Classroom lesson · Sport · 🇷🇼 Rwanda

Football in Rwanda

The most popular sport in schools and on hillside pitches

Rwandan children playing football on a grassy hillside pitch

Photo · Wikimedia Commons

What is it?

Football is the most popular sport in Rwanda. Almost every primary school has a pitch (sometimes a flat patch on the side of a hill), and almost every neighbourhood has its own informal team. The Rwandan national team is nicknamed the Amavubi - 'the Wasps'.

Tell me more

Rwandan children often start playing football the moment they can walk. The 'ball' is sometimes a proper football, sometimes a tightly tied bundle of plastic bags wrapped in string, and sometimes just a rolled-up sock. Children play in school playgrounds, on village squares and on patches of flat ground between fields.

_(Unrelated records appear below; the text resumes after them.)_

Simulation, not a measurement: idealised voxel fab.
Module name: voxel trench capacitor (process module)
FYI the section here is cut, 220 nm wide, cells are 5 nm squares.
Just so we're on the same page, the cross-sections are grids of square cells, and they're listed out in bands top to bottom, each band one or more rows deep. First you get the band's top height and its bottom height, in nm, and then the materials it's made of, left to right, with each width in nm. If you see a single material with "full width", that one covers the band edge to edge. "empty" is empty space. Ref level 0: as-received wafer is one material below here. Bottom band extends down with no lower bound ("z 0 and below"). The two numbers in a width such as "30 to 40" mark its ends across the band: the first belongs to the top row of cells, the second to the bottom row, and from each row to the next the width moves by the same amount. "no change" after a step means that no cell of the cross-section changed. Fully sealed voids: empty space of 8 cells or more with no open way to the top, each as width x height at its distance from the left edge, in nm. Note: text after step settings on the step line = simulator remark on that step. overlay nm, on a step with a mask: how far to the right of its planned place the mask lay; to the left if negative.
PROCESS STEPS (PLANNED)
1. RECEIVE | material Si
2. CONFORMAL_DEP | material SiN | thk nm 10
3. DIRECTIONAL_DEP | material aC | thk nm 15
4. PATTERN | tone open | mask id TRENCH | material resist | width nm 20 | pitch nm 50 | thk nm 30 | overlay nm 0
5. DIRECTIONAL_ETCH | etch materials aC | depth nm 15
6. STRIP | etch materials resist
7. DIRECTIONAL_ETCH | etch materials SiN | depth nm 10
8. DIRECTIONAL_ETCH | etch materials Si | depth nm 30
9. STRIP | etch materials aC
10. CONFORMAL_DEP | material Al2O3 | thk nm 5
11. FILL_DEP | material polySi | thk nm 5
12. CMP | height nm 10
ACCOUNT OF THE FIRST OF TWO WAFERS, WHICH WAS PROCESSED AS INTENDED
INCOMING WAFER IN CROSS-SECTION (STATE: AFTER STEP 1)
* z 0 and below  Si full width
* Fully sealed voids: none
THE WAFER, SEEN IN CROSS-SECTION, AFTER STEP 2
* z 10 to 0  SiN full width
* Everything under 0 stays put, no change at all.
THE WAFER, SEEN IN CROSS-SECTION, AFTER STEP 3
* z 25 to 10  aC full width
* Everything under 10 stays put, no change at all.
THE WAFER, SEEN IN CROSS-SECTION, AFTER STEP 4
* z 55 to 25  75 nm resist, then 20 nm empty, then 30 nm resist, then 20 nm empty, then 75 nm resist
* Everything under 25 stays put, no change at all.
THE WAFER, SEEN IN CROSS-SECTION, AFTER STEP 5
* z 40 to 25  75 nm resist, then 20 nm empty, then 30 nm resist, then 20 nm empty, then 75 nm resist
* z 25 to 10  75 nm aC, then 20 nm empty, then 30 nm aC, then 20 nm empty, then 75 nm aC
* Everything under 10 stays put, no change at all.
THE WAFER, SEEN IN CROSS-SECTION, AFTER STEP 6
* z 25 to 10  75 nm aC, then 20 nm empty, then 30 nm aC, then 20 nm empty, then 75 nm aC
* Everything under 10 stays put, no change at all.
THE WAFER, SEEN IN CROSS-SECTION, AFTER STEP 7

Because most of Rwanda is hilly, finding a proper flat pitch is sometimes a challenge. Some village pitches are slightly sloped - the goal at one end is uphill from the goal at the other end. Children just adapt: some teams call the uphill end 'the difficult goal' and the downhill end 'the easy goal', and they switch sides at half-time.

Rwanda's biggest football tournament is the league between teams from different cities and towns. The two best-known clubs are APR FC and Rayon Sports, both from Kigali. When they play each other, the stadium is full of fans wearing club colours and singing all afternoon.

The country has a brand-new national stadium called Amahoro Stadium, in Kigali, which can hold around 45,000 fans. 'Amahoro' is Kinyarwanda for 'peace' - a nice name for a stadium. Children sometimes go on school trips there, even when there is no match on, just to see the big green pitch from the seats.

In the classroom

Walk your class through this in 15 minutes.

Talk together

Discussion prompts

  1. 01If you had to make a football from things at home, what would you use? How well would it bounce?
  2. 02Imagine playing football on a slightly sloped pitch. Would you rather be the team going uphill or downhill in the first half?
  3. 03Why might 'peace' be a meaningful name for a stadium?
Try this

Classroom activity

Make a class 'sock football'. Wrap a sock around scrunched newspaper, tie it tight, and play a tiny five-minute match in the playground. Then talk about the difference between playing with a real ball and one you made yourself. What did each one teach you?